Doing Things In Order

Oct 8, 2025

A mistake I've done often as a founder is not solving problems in order.

You can think of building a startup as a time sequence of things you do. And there is an optimal order of doing things.

Let's take an example in building software.

A foolish version of myself thought that clear types and a well-structured repo are not important at day 1. The objective was to move fast and get something into the hands of customers quickly. So I took many shortcuts in building things which gave me the illusion I was moving at the fastest available pace to me.

But here's the problem: when you do this, you are paying a tax on your speed a few weeks, even days, down the line. Because as your software evolves you will spend more time on shipping a new feature or fixing a foundational bug.

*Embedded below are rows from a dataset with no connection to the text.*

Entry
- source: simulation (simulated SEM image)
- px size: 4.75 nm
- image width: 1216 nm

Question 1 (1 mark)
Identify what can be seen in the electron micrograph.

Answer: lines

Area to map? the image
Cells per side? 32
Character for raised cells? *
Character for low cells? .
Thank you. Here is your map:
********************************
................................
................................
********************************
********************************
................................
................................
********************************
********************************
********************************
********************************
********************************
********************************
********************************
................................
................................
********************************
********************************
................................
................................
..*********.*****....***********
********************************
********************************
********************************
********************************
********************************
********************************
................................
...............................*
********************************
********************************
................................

The better way is to do things in order. Structuring types in the right way, setting up a clean structure, and not sacrificing on quality early on. It might make you 20% slower on the first days, but ultimately will make you >50% faster after day 3 or so from my experience.

And this is also true for company building general.

But there's also a balance to it. You don't want to solve problems today that don't exist yet.

Instead of adding a customer support platform to your product with 0 users now you should implement just a simple email you and your team gets. And then as volume becomes a true problem you can implement a better solution.

But still, doing things in order, one step at a time, is what increases the speed at which you move.